Graunke believes that this work has settled the Classic versus Gallium driver debate in favor of the latter. Also, the Gallium interface is much nicer to work with than the Classic interface. He does not regret the path Intel took, but he is excited about the future; Iris is a much better architecture for that future. In addition, he believes that RadeonSI, and now Iris, have basically debunked the myth that Mesa itself is slow. i965 may be slow, but that is not really an indictment of Mesa.
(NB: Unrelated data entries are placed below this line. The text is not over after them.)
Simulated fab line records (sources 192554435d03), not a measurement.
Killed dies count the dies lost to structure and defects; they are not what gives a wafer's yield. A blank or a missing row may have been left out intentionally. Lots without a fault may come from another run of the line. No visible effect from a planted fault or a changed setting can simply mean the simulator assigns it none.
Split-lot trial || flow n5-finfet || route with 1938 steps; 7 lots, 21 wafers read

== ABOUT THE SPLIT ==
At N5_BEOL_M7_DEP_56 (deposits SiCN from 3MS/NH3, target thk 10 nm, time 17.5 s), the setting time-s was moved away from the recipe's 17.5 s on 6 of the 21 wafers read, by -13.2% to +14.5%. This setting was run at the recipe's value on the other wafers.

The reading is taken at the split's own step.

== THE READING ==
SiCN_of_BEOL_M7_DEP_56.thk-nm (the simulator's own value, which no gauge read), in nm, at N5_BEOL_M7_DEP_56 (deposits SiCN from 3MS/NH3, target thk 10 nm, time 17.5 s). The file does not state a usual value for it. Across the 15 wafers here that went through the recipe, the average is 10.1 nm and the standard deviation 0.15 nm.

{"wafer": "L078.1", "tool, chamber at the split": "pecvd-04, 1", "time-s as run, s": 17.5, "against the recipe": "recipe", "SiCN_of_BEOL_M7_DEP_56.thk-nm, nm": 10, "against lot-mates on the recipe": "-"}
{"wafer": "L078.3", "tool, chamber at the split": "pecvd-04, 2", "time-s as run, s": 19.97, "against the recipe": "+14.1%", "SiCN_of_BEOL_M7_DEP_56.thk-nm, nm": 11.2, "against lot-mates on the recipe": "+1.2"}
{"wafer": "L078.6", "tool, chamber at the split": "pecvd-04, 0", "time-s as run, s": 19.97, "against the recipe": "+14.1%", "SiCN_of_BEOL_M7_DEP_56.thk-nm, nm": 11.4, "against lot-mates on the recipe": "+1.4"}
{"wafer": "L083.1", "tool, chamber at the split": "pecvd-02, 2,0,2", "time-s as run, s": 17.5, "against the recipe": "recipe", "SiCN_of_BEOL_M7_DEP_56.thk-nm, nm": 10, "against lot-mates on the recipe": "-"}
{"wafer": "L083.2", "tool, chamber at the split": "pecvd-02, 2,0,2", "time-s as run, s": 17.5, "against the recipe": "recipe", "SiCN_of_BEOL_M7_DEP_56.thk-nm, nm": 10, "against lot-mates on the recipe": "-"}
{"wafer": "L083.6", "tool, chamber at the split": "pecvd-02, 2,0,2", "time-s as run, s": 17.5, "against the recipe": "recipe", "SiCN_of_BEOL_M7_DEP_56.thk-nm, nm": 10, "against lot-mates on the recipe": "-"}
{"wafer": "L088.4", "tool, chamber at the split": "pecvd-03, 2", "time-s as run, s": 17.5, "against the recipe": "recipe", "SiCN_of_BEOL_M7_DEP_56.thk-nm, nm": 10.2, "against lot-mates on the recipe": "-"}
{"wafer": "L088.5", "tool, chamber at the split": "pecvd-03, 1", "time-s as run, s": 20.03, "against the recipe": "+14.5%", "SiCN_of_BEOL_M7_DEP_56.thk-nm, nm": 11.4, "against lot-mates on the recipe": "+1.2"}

There is a lot of work left to do and lots of bugs to fix. He needs to finish getting the piglit running as well as doing so for the conformance test suites (CTS) for OpenGL. He has started running the CTS, which is looking good so far. He still needs to test lots of applications and there is work to be done cleaning up some of his Gallium hacks before the driver can go upstream. Beyond that, he wants to look at Iris performance on real applications and compare it to i965 to see if there are places where Iris can be made even faster. He would like to use FrameRetrace on application data as part of that process.

Now that Intel has joined the rest of the community in using Gallium, that is probably a good opportunity for the whole community to think about where Mesa should go from here. All of the drivers will be Gallium-based moving forward, so the community can collaborate with a focus on further Gallium enhancements. Gallium is not the ideal infrastructure (nor is Classic), but by dreaming about what could come in the future, the Mesa community can evolve it into something awesome, he said.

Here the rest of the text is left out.